Thomas Widlok earned his degrees (MSc, PhD) in Anthropology from the London School of Economics and Political Science (University of London). Over the past three decades, he has conducted ethnographic field work in Southern Africa and Australia and, increasingly, in Europe. He taught at the universities of London, Heidelberg, Durham, Nijmegen, and Zurich before becoming Professor of Cultural Anthropology of Africa at the University of Cologne in 2013. For many years, he participated in interdisciplinary research groups at the Max Planck Institutes in Nijmengen (Psycholinguistics) and Halle/Saale (anthropological research). In Cologne, he serves as Speaker of the Competence Area »Cultures and Societies in Transition« and cooperates with the Global South Studies Center. He is a founding member of the International Society for Hunter-Gatherer Research.
The End of Life in African Trickster Stories and Early Modern Picaresque Novels
From a cross-cultural perspective, among the various forms of life-writing and life-imaging, those stand out which do not simply describe a typical or ideal way of life but present protagonists who are extreme examples of such a life. The so-called ›trickster‹ in African stories and in European picaresque novels, which this project deals with, are masters of transformation. The tricksters in Khoisan stories continuously change their shape, especially by switching between human and animal appearances and thus ›tricking‹ others and gaining control over important cultural assets, such as fire or marital laws. Picaros are narrators found in early modern novels, such as Grimmelshausen’s Simplicissimus, but also in current African diaspora novels. They impress us as they are able to change continuously and even better than their environment, which challenges and threatens them. Their transformations open up a discursive space for possibilities of social change.

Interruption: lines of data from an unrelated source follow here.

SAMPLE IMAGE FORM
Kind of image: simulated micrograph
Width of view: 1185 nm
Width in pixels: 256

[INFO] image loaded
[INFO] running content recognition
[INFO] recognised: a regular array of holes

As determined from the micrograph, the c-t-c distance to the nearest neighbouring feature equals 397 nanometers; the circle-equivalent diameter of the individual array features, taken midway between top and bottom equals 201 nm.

This project gives a cross-cultural perspective on these ›transformation artists.‹ In addition to showing their differences—which are to be expected in such a broad comparison across time and space—it aims to emphasize their similarities, in particular. In doing so, this project especially addresses the question of how representations of continuous transformation deal with the limits of transformation. How are shape-shifters and their way of life represented if looked at from the perspective of their endings, from the perspective of death, social breakdown, and civilizational collapse?